The strange character of operator $\nabla$

Question

I was first introduced to the mathematical operation gradient, divergence and curl not in Mathematics but during my studies of Electromagnetism. As you all know learning Maths from a Physics teacher always leads to some gigantic misconceptions.

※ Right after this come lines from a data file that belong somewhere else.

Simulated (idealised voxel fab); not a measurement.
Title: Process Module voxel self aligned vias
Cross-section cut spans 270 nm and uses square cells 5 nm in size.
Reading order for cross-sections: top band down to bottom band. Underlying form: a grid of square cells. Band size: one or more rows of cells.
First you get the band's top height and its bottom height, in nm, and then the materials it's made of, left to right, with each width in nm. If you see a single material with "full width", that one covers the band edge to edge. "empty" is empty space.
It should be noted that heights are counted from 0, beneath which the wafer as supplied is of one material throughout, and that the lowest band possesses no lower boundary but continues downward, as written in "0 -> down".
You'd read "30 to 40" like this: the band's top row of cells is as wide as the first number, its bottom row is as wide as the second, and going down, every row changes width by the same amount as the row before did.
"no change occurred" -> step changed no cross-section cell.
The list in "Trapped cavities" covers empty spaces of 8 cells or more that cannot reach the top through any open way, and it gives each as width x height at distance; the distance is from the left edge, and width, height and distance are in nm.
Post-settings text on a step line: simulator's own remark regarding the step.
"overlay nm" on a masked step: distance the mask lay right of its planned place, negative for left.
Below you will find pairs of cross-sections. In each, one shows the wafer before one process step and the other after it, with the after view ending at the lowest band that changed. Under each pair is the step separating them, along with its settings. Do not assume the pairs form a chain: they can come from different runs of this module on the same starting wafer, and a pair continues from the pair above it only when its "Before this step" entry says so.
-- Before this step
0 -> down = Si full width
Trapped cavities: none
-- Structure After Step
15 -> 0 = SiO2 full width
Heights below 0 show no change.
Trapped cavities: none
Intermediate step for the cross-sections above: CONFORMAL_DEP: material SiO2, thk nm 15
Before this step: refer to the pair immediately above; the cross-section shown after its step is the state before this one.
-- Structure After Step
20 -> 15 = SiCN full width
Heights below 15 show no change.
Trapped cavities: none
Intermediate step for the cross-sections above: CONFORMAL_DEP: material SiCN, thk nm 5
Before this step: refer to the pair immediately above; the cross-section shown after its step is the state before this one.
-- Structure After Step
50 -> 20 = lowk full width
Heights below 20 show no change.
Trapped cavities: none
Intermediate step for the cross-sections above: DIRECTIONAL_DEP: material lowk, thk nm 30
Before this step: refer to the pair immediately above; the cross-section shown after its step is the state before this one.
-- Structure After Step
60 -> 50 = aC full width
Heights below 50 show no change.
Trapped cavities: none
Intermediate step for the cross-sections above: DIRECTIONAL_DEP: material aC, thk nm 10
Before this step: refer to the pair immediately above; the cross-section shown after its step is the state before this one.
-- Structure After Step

I studied that divergence of a vector field $\mathbf A$ is $$ div~\mathbf{A} = \frac{\partial A_x}{\partial x} + \frac{\partial A_y}{\partial y} + \frac{\partial A_z}{\partial z} $$

And similarly divergence and curl were defined (by writing the div and curl before the vector valued function on LHS). After this the symbol $\nabla$ was introduced and it was said in my book (Feynman Lectures on Physics Vol 2, Griffiths Introduction to Electrodynamics) that $\nabla$ was a vector $$ \nabla =\langle \frac{\partial}{\partial x}, \frac{\partial}{\partial y}, \frac{\partial}{\partial z} \rangle$$So, divergence is our normal dot product, divergence of any vector field $\mathbf{A}$ can be written as $$ div~\mathbf{A} = \langle \frac{\partial}{\partial x}, \frac{\partial}{\partial y}, \frac{\partial}{\partial z} \rangle ~\cdot~ \langle A_x, A_y , A_z \rangle$$ $$ div~\mathbf{A} = \nabla \cdot \mathbf{A}$$ So, the divergence is just the dot product of $\nabla$ with the field whose divergence we want. My first doubt is that in vector algebra we can write $$ \mathbf A \cdot \mathbf B = \mathbf B \cdot \mathbf A $$ but when it comes to our $\nabla$ we find $$ \nabla \cdot \mathbf A \neq \mathbf A \cdot \nabla$$ the RHS in the above relation is something else.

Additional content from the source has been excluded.